Who can read Scripture?
Stephen
Curkpatrick
Who
can read Scripture? This question might seem audacious as preceding a declaration
on who can actually read Scripture.
Scripture is often read
with its message already determined before listening has begun. This can occur
behind a text as well as by impositions on a text. By locking-in
a conjectured sociological or political issue behind a text, the key to unlocking
the real message of a text is supposedly secured. Scholars are adept at this;
there are nearly as many conjectured contexts as scholars! Whether through text
or context, Scripture is made to conform to another reality as its determining
principle.
In the emerging modern
era with its elevation of reason to unchallenged status, very slim gospels were
forged by editing away much of New Testament testimony. Scripture was not read
but presumably, a more plausible gospel instead. This tendency still lingers.
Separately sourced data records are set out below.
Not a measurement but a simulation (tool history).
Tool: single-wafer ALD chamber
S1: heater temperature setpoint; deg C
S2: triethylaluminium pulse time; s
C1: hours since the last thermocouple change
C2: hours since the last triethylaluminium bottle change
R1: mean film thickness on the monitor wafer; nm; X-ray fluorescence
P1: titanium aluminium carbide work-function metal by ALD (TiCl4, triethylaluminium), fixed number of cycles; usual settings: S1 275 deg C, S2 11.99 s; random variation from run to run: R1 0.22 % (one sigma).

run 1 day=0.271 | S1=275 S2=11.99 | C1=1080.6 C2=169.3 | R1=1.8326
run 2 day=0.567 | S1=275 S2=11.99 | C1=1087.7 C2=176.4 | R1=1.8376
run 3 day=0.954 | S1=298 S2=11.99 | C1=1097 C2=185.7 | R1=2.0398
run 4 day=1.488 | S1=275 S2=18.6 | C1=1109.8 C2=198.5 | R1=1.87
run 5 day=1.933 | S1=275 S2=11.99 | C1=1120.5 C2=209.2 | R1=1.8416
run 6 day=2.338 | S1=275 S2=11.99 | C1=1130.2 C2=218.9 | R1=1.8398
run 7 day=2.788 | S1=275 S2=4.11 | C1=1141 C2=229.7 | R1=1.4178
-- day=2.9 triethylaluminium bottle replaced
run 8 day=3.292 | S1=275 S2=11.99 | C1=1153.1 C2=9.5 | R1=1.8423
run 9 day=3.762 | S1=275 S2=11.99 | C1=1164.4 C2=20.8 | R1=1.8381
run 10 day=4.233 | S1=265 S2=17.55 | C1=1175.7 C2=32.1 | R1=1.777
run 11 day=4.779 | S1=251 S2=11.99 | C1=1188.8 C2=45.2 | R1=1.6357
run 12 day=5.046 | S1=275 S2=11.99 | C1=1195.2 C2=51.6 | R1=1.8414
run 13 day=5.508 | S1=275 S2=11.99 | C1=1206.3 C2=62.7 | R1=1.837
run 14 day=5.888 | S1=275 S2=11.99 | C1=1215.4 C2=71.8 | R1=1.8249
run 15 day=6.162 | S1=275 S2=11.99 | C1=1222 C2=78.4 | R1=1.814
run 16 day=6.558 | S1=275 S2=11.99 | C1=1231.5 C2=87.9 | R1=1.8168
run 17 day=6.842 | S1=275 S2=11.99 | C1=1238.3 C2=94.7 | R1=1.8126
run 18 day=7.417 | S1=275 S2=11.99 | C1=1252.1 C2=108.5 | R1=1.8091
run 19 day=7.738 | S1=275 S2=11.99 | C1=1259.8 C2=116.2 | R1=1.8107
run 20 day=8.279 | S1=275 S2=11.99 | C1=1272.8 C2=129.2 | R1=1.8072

In other approaches, some scholars imagine Scripture is always hiding something
sinister that must be ferreted out. Almost anything detested is here hunted in
Scripture.
In biblical testimony,
the reality of God who calls to be things that are not is given definitive
focus in Jesus Christ. Humanity is invited into this reality with its distinctive
life and purpose—an invitation that is heard by faith not by suspicion or presumption.
Many things can be read into Scripture, yet will Christian Scripture have been
read, much less heard as invitation?
In listening for and responding
to the surprising, even audacious reality conveyed in Scripture, we approach the
possibility of reading Scripture. Scripture exists because many who heard its
testimony to human folly and God’s grace—the gospel—also proclaimed it. Scripture
is valued because the gospel is heard.
Without grace and truth
being received, Scripture ceases to be a living word. Scripture is only begun
to be heard as it is approached deferentially in listening for the word of God
toward faith, hope and love. In this approach, Scripture has been read as heard
by many as a word otherwise than our own in the relay of Christian testimony.
We do not read Scripture
as we might assume. The crucial issue, as faithful interpreters within the relay
of Christian faith have reminded us, is being interpreted by Scripture through
the prism of gospel. By exposure to its grace and truth, we become transparent;
we are read in our compromises, which are generated by illusions; yet we are also
read in our integral human possibilities in grace. Neither of these will become
apparent if we presume to stand-over Scripture rather than allow Scripture to
interpret our lives.
v
The perennial possibility that the word of God can be
made void for the sake of tradition or by some doctrine or precept of humans
is consistently announced in Scripture’s prophetic spirit, whether in parable,
psalm, gospel or epistle. Tradition can include specific benchmarks for presumed
credibility and tacitly, be conveyed by attitudes expressing approval or disapproval.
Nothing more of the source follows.